44% of individuals in the NHANES dataset have smoked at least 100 cigarettes in their lifetime.

  1. Divide the data into training (80%) and testing (20%) data sets. Build a classification tree using the training data to predict which individuals have smoked more than 100 cigarettes in their lifetime, based on the Education and Age variables only.
set.seed(1);
n <- nrow(data) # number of observations in full dataset
n
## [1] 7235
# random sample of 20% of row indexes 
test_idx <- sample.int(n, size = round(0.2 * n)) 
# training data is all observations except from training row indexes
train <- data[-test_idx, ]
nrow(train)
## [1] 5788
# test data 
test <- data[test_idx, ]
nrow(test)
## [1] 1447
rtree_fit <- rpart(Smoke100 ~ Education + Age, train)
plot(as.party(rtree_fit), type="simple", gp=gpar(cex=0.8))

  1. Use the test set from part (b) to calculate the confusion matrix for two cut-points: 0.5 and the proportion of individuals in the NHANES data that have smoked at least 100 cigarettes in their lifetime (use the value from part (a)). For each cutpoint, use the confusion matrix to calculate the following values: (i) True positive rate (sensitivity), (ii) True negative rate (specificity); (iii) False positive rate; (iv) False negative rate; (v) Accuracy. Which values stay the same and which are the same for the different cut-points?
predicted_tree <- predict(object = rtree_fit, newdata = test, 
                          type = "prob")
m50 <- table(predicted_tree[,2] >= 0.50,test$Smoke100)

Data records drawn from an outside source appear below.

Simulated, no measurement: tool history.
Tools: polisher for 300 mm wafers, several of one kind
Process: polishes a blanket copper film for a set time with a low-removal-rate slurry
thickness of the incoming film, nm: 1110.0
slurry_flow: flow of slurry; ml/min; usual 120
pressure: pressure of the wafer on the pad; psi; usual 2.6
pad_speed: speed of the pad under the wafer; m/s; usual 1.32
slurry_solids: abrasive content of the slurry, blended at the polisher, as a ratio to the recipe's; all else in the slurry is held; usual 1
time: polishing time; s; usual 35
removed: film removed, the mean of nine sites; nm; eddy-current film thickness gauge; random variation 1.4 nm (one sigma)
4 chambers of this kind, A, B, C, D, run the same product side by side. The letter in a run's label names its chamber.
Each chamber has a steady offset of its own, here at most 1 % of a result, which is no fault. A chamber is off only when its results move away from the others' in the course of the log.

m44 <- table(predicted_tree[,2] >= 0.44,test$Smoke100)

# Calculations for cutpoint of 0.50
tp50 <- m50[2,2] / sum(m50[2,])
tn50 <- m50[1,1] / sum(m50[1,])
fpr50 <- 1 - tn50;
fnr50 <- 1 - tp50;
accuracy50 <- sum(diag(m50))/sum(m50)
c(tp50, tn50, fpr50, fnr50, accuracy50)
## [1] 0.5431894 0.6000000 0.4000000 0.4568106 0.5763649
# Calculations for cutpoint of 0.44
tp44 <- m44[2,2] / sum(m44[2,])
tn44 <- m44[1,1] / sum(m44[1,])
fpr44 <- 1 - tn44;
fnr44 <- 1 - tp44;
accuracy44 <- sum(diag(m44))/sum(m44)
c(tp44, tn44, fpr44, fnr44, accuracy44)
## [1] 0.5127932 0.6385069 0.3614931 0.4872068 0.5570145

All of the values change since the cut-point only changes how the predictions are classified (i.e., the FPR and FNR).

  1. Use the training and testing sets that you created in part (b) to create a classification tree to predict Smoke100, but use all the variables in the NHANES training data (apart from SmokeNow and Smoke100n). Plot the ROC curves for both classification trees predicting Smoke100 on a single plot (see sample code below). How do the ROC curves help you determine which model is more accurate?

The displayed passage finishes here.